Why Caffeine beats hand-tuned LRU: In benchmark studies on diverse workloads (database traces, CDN logs, web server logs), W-TinyLFU consistently achieves higher hit ratios than pure LRU — often by a substantial margin on workloads with many one-hit wonders. The memory overhead of the Count-Min Sketch is negligible (a few KB for a sketch that covers any cache size), and all operations remain O(1). The only cost is slightly higher implementation complexity, which is why you use Caffeine rather than writing it yourself.

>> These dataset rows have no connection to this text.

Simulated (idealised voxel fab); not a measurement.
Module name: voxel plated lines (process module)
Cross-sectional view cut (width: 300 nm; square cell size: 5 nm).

TinyLFU uses a Count-Min Sketch to estimate key frequency in tiny memory, then gates cache admission: new entries only replace existing ones if their estimated frequency is higher. W-TinyLFU adds a small LRU window for unconditional admission of new items, solving the cold-start problem. This two-region design is why Caffeine achieves better hit ratios than classic LRU across most real workloads — it rejects one-hit wonders without starving genuinely new hot keys.

Section 9

ARC — The Adaptive Replacement Cache

LRU is a pure recency policy. LFU is a pure frequency policy. Both are rigid: LRU performs badly when a scan pollutes the cache, and LFU performs badly when access patterns shift. What if the cache could observe its own performance and dynamically shift between recency-biased and frequency-biased eviction? That's exactly what ARC does.

The Four-List Design

ARC maintains four lists, which sounds complex but follows a clean logic:

T1 (recent) — entries that have been accessed exactly once recently. This is the recency arm — behaves like a standard LRU for recent single-access items.
T2 (frequent) — entries that have been accessed at least twice. This is the frequency arm — a key moves here after its second access and stays here as long as it keeps getting hits.
B1 (ghost for T1) — a list of ghost entries from T1. When an item is evicted from T1, its key (but not its value) is kept in B1. No memory is consumed for the value.
B2 (ghost for T2) — ghost entries from T2. Same concept: evicted T2 keys are remembered in B2 without their values.

The total capacity of T1 + T2 = cache size (the real entries). B1 + B2 can grow larger — they're just key lists. A single parameter p controls the balance: p is the target size for T1. When p is large, ARC is biased toward recency (more T1 slots). When p is small, it's biased toward frequency (more T2 slots).

How ARC Adapts — Ghost Hits

Here's the genius: when a cache miss occurs and the missing key is found in B1 (a recent ghost hit), ARC infers that T1 is too small — it's evicting recently-used keys too quickly. So ARC increases p (grows T1, shrinks T2). When a miss occurs and the key is found in B2, ARC infers that T2 is too large — it's evicting frequently-used keys while keeping recency noise. So ARC decreases p (shrinks T1, grows T2). Ghost hits are free feedback signals — they cost no memory for the value, but they tell ARC exactly where it made a mistake.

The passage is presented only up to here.